NEW YORK // George W Bush may have started America's involvement in Afghanistan, but it has quickly become Barack Obama's war. Since the spring, Mr Obama has been wrestling with how to handle a failing conflict. Should he limit or expand America's role in a region that has defeated empires from the British to the Soviets? This week, the issue came to a head as the president formally received a request from his military commander in Afghanistan, Stanley McChrystal, for 40,000 more troops and billions of dollars in additional resources to stabilise the country.
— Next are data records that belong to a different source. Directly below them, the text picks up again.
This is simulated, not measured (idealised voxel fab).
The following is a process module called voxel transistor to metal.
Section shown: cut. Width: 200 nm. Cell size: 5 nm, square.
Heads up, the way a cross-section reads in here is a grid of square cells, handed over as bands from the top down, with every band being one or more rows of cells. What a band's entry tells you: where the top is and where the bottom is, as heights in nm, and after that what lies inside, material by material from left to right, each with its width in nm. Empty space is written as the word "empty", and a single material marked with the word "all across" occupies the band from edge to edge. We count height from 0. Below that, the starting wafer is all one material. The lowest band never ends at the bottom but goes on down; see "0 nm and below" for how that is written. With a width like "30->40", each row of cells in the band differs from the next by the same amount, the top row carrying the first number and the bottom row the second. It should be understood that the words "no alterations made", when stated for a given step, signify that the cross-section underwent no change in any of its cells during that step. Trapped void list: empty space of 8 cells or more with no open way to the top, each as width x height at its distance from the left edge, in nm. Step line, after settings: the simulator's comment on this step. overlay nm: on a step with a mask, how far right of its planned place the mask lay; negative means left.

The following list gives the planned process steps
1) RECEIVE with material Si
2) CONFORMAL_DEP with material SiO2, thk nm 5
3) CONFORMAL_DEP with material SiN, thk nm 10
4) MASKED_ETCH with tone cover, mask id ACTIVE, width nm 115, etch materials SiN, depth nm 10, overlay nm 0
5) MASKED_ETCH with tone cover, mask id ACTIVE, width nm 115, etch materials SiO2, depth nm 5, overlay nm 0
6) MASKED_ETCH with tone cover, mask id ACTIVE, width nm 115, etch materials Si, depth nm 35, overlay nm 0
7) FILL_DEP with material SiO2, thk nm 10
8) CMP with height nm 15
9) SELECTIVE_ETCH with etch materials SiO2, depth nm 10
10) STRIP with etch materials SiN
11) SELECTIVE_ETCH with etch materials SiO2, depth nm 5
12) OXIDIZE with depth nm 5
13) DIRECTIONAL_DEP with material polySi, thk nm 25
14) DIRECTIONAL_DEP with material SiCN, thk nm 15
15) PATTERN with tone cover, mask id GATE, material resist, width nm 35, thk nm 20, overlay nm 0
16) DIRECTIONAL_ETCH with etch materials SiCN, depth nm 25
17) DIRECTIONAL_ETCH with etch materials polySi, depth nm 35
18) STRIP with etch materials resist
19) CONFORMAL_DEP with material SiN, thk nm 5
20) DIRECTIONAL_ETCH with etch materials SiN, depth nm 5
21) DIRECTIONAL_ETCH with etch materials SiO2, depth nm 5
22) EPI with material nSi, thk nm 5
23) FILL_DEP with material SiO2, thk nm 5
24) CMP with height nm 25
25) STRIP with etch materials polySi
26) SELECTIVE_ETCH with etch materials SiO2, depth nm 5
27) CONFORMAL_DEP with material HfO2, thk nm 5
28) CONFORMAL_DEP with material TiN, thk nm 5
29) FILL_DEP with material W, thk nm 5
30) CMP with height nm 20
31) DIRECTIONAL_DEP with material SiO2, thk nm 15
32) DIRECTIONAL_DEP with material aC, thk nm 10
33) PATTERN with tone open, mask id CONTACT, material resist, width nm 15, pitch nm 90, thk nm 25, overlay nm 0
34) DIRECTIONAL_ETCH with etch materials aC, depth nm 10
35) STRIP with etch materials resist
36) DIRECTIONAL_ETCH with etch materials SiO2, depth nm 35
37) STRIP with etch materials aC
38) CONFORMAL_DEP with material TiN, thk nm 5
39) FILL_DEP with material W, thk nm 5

That decision was expected to be discussed in earnest yesterday during the latest in a series of meetings between Mr Obama and his top security and military advisers. Within the White House and the Pentagon and on the ground in Afghanistan, there are strong, differing views on how to proceed. There are those like Gen David Petraeus, the head of central command who oversaw the successful troop surge in Iraq and believes a similar tactic could work in Afghanistan, building security so a stable state can emerge.
Opposing him are the likes of the vice president, Joe Biden, who believes America would be better served by a more limited war, focused on attacking and destroying the terrorist networks in the southern and eastern corners of the country. Mr Biden's view, that the Taliban and al Qa'eda are two separate issues which can be dealt with separately, has been gaining traction in recent days. In the centre is the new president, caught between military and strategic goals and budgetary and political considerations. He will have to make a good case for risking yet more blood on another distant conflict.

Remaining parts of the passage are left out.